Our Top 10 Destination Recommendations
Zion, Bryce and the North Rim of the Grand Canyon are certainly enough to keep most folks busy on a vacation to Southern Utah but they are just a drop in the bucket compared to all there is to do and see in this area! We have listed a few of our favorites from our bigger bucket list. Some are well know, some not so well known. Keep in mind, we have ATV’s and usually drive close to our destinations then hike the rest of the way. Have a look around as we have included photos, videos, information and links.

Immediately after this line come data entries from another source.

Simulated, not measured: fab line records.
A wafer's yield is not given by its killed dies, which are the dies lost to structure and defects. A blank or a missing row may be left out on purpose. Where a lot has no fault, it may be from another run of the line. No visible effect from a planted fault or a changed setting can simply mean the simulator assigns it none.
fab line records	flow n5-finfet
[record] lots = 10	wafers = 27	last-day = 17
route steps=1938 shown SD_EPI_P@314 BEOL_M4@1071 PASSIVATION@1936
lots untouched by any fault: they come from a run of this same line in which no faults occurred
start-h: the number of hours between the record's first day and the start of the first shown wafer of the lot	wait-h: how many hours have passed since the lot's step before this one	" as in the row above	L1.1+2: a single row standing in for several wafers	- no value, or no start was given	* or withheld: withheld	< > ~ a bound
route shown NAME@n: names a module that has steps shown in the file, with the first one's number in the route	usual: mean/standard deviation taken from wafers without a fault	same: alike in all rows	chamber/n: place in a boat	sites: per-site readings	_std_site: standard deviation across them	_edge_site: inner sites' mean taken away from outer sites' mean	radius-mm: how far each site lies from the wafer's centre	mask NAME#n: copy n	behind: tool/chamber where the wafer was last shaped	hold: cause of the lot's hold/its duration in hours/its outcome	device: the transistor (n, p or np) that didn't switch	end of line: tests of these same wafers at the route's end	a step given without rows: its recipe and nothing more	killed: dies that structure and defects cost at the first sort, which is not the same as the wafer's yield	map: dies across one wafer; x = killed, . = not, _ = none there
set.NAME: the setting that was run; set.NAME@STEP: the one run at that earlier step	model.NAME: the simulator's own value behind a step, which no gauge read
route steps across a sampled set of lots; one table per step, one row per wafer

1. Poverty Flats to Parunaweap at East Zion
Roughly 2.8 miles east of the Zion National Park border along Route 9, Poverty Trail is a meandering dirt road that heads south into the White Cliffs above Parunuweap Canyon. This one is for high-clearance 4WD vehicles or dedicated hikers. It is roughly 7.5 miles to the bottom of Parunuweap Canyon and the Virgin River. The descent is down a fun, sandy trail that falls off through painted yellow and red streaked sandstone walls.
Roughly 2.8 miles east of the Zion National Park border along Route 9, Poverty Trail is a meandering dirt road that heads south into the White Cliffs above Parunuweap Canyon. This one is for high-clearance 4WD vehicles or dedicated hikers as it is roughly 7.5 miles through soft sand to the bottom of Parunuweap Canyon and the Virgin River. The descent is down a fun, switchback trail that falls off through painted yellow and red streaked sandstone canyon walls. At the end is the Virgin River, an impressive petroglyph panel and short slot canyon. Of course, on foot you can keep going down the Virgin River through the magnificent Parunuweap Canyon into Zion or up river to the Barracks and Mt. Carmel Junction.
2. Hell's Dive Canyon
This one requires a 4×4 with high clearance. Hell’s Dive is by far my favorite place. Why? A couple reasons; one is the drive in is a bit challenging and I like that on my 4×4. Two is the views are incredible. Three is, I have seen alot of ancient Indian art and this is the only place I have ever seen green and yellow artwork. There is also red and white. It also holds the first ancient Kokopelli figures I have ever seen. There are two. Kokopellis are believed to have been fertility gods. Which makes sense for this location as it is believed it was a birthing spot for the Anasazi Indians. There are baby foot prints in red on the walls. There is also a large array of sandstone matates used for grinding seeds and grains into flour. Just below the grotto, a spring flows from the sandstone.
Eight miles north of Kanab take a left on Hancock Rd. Go three and a half miles to a wide dirt road on the left with a stop sign on it. This is 50. Take 50 about 3.5 along the sand dunes past the Indian Canyon Pictographs trail head until it forks. Stay straight. This is 51. The sign is gone but there is a forest road sign 1034. DO NOT take 52 to the left-it is really steep and rocky. Follow 51 for six miles in a big horseshoe arch to the left. The views are incredible. When the road T’s, stay to the left for another two miles until it dead ends. Leave your vehicle and hike down the right side of the canyon only about 100 feet. The trail cuts to the right along the cliff wall and leads to the grotto which is high above the creek.
3. Marble Canyon Loop- Paria Movie site, Catstair, Toadstools, Horseshoe Bend, Cliff Dwellers, Jacob's Lake back to Kanab
Here’s a day trip loop accessible by car with short, easy hikes or points of interest interspersed.
First up are the purple striated hills at the Paria Townsite. Then on to a short slot canyon hike to Catstair Detroit RipRap Wall. Back in the car and just two miles down the road to another quick excursion, the Catstair Pictograph Writings . After that short hike, on to a two mile round-trip hike into the Toadstools.
Then into Page to have lunch at Bonkers. After lunch catch the shuttle to the famous Horseshoe Bend . Next, drive on through the Gap to the scenic view overlook down to 89A and a quick dip of the toes in the Colorado River at Lee’s Ferry. Then on to a photo op at the Cliff Dwellers boulder house. From here it’s just a beautiful scenic drive from desert to pines until you get to Jacob’s Lake. Stop at The Inn for one of their signature cookies or a milkshake.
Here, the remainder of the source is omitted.